The International Monetary Fund (IMF) has delivered an encouraging assessment of Nigeria’s financial reforms, stating that the measures, especially those spearheaded by the Central Bank of Nigeria (CBN), are yielding positive outcomes. The endorsement came through the Fund’s Article IV Consultation, which highlighted how reforms in the foreign exchange market, banking recapitalisation, and fiscal discipline have helped stabilize the economy and reinforce investor confidence.
According to the IMF, Nigeria’s macroeconomic framework has strengthened, particularly due to the CBN’s actions to unify exchange rates, improve forex liquidity, and eliminate the backlog of unfulfilled FX obligations that previously stifled market operations.
In January 2025, Nigeria successfully returned to the Eurobond market, its first issue in four years, reflecting, as the IMF noted, “strengthened investor confidence” and “a resumption of portfolio inflows.”
The Fund “recognised actions to strengthen the banking system, including the ongoing process of increasing banks’ minimum capital,” as stated in the IMF Executive Board Assessment. It also “welcomed the authorities’ efforts to boost financial inclusion and promote capital market development.”
As stated in the IMF Executive Board Assessment, the Fund “welcomed progress made in strengthening the AML/ CFT framework”, Anti-Money Laundering and Combatting the Financing of Terrorism. It “stressed the importance of resolving remaining weaknesses to exit the FATF grey list,” a designation for jurisdictions under increased monitoring by the Financial Action Task Force due to gaps in their anti-financial crime regimes. “Further significant challenges remain. Inflation, though declining, remains a burden. Infrastructure deficits, insecurity, and fiscal slippages could derail progress. The Fund highlighted “the importance of tackling security, red tape, agricultural productivity, infrastructure gaps, including boosting electricity supply, as well as improved health and education spending, and making the economy more resilient to climate events.”
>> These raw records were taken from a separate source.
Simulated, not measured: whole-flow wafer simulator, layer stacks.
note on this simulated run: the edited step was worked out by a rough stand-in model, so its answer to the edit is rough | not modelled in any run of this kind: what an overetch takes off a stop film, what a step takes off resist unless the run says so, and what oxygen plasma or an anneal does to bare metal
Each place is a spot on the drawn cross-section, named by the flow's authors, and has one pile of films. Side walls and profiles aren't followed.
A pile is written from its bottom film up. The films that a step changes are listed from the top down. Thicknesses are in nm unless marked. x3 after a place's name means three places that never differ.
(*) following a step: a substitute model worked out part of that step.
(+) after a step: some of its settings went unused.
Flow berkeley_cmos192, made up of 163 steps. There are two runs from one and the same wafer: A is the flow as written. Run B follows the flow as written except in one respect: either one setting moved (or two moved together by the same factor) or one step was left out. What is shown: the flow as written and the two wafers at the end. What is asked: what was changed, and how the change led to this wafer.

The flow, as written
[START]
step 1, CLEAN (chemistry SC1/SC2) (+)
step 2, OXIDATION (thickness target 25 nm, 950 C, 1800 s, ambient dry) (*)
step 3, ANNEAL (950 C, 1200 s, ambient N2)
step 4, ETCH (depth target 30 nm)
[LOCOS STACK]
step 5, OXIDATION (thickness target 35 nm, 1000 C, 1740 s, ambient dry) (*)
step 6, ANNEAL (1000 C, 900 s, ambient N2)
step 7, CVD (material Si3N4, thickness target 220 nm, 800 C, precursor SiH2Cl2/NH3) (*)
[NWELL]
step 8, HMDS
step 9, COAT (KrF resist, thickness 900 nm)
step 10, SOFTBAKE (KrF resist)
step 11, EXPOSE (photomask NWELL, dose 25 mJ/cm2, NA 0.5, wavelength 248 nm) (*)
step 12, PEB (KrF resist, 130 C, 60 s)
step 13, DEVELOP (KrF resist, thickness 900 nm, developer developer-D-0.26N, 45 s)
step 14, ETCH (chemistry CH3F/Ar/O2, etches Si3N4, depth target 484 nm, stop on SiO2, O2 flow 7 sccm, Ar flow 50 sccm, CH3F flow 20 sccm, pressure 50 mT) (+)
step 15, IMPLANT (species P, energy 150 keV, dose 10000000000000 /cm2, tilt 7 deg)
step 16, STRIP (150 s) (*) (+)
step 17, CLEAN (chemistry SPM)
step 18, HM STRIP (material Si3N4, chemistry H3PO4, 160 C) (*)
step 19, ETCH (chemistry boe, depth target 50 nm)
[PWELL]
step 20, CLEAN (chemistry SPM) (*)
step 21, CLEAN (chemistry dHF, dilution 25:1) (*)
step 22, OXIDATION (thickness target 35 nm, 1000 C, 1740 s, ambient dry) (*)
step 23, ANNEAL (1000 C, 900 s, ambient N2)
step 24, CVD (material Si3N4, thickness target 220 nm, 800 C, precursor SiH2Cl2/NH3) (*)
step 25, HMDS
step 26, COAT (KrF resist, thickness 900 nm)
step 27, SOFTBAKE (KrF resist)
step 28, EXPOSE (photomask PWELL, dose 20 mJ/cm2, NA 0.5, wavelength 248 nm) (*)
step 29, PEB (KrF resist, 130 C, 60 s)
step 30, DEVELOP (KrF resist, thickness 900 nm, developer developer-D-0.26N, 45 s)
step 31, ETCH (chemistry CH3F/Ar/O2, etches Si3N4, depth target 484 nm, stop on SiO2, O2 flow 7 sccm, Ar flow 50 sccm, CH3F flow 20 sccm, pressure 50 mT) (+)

Naira stability, fx inflows show strong reform momentum
The report commended the introduction of the “willing-buyer, willing-seller” FX framework and the use of the B-Match digital platform, both of which have improved transparency and efficiency in forex trading. The naira has since stabilised, and the exchange rate gap between official and parallel markets has narrowed significantly—from over 60 per cent to less than 3 per cent.
As of Q1 2025, foreign exchange inflows surged to $6.9 billion, and gross external reserves climbed to $40.9 billion by the end of 2024, providing over eight months of import cover. This achievement surpasses international benchmarks and reflects a more resilient external sector.
Tight monetary policy, fiscal prudence welcomed
The IMF acknowledged the CBN’s sustained tight monetary stance, noting it was necessary to entrench disinflation. The Fund praised the cessation of deficit financing by the CBN and ongoing efforts to improve central bank independence, a critical move toward formal inflation targeting.
It also called for the phased removal of capital flow restrictions, urging that exchange rate flexibility be preserved to cushion external shocks. Additionally, the IMF Directors recommended a neutral fiscal stance, targeted growth investments, and expedited cash transfer programmes to support vulnerable populations.
Bank recapitalisation to power a $1 trillion economy
A major pillar of the CBN’s reform agenda is the recapitalisation of commercial banks. The minimum capital requirement is set to increase significantly by March 2026, a move that will equip banks to weather economic shocks and support Nigeria’s ambition to build a $1 trillion economy.
The IMF welcomed this initiative, noting it will expand credit access, strengthen balance sheets, and prepare the financial sector for deeper economic engagement. Alongside this, the CBN is ramping up financial inclusion initiatives, including digital onboarding platforms and gender-focused programmes such as the Women’s Financial Inclusion Initiative (Wi-Fi).